Sent from my [blank]

People, listen up.

You just got a cool new [blank]. You think it’s the most amazing [blank] ever and that people without the same [blank] as you are clearly retards. You’re surfing the web on the [train/boardwalk/toilet], you’re tweeting from [the dinner table/the cinema/space], and you’re even using that antiquated technology they call email.

You’re emailing all over the gaff, in your car, upside-down, during coital interludes; it’s super awesome. What’s even more cool is that your super incredible fantastic [blank] automatically tells everyone that you email was “Sent from my [blank].”

News Flash

It’s not cool. It’s not cool to have your, assuredly, most enlightened thoughts automatically appended by your [blank]. It’s not in any way cool to be a sad advertising pawn. I do not want to know what [blank] you’ve just used to send me email from.

It’s lame.

Furthermore, it shows that whilst you’re clearly very proud of owning this brilliant new [blank], you’re also either too proud or too stupid to edit the settings so that you can have your very own personal signature on your emails.

Addendum

What’s even more lame is when said automatic signature, applied automatically because you’re a dumb ass that doesn’t know how to work said [blank], tells me that I should “Excuse your brevity”.  I don’t. It just makes it worse. It shows you up as being less professional.

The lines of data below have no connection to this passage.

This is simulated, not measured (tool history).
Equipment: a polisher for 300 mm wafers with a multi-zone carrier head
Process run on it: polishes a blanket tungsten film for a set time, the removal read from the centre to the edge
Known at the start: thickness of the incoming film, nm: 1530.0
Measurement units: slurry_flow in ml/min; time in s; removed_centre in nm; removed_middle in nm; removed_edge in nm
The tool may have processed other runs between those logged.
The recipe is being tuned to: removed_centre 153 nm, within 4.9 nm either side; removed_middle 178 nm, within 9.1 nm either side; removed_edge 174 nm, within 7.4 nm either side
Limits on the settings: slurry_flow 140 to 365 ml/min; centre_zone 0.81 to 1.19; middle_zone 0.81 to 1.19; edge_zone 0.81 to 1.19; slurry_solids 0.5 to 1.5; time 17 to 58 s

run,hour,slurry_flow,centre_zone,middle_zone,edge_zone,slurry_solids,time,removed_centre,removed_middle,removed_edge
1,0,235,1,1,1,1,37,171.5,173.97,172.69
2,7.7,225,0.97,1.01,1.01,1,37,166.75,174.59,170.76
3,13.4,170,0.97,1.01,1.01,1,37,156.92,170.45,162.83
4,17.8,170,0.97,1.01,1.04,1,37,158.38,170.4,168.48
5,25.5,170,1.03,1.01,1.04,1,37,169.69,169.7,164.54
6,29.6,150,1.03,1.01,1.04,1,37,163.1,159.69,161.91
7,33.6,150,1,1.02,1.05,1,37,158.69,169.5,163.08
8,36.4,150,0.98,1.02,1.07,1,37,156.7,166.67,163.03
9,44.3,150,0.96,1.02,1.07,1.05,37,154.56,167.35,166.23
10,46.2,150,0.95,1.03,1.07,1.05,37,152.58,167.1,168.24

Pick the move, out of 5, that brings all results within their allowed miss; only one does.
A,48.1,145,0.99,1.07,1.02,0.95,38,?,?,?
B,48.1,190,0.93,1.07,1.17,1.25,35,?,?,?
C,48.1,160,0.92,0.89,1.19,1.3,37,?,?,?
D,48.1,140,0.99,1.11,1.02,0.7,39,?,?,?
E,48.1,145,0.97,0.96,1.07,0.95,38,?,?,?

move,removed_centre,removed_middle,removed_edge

Just because you’re writing from a small device, it doesn’t mean that it’s impossible to apply simple sentence construction and punctuation, or, even more novel, break your sentences into meaningful groups of paragraphs (although you’re probably being so terse that the concept of paragraphs is irrelevant).

It’s nearly as bad as writing mass emails and not placing the recipients in the bcc field. Ok, no it’s not nearly that bad, but it is definitely not cool.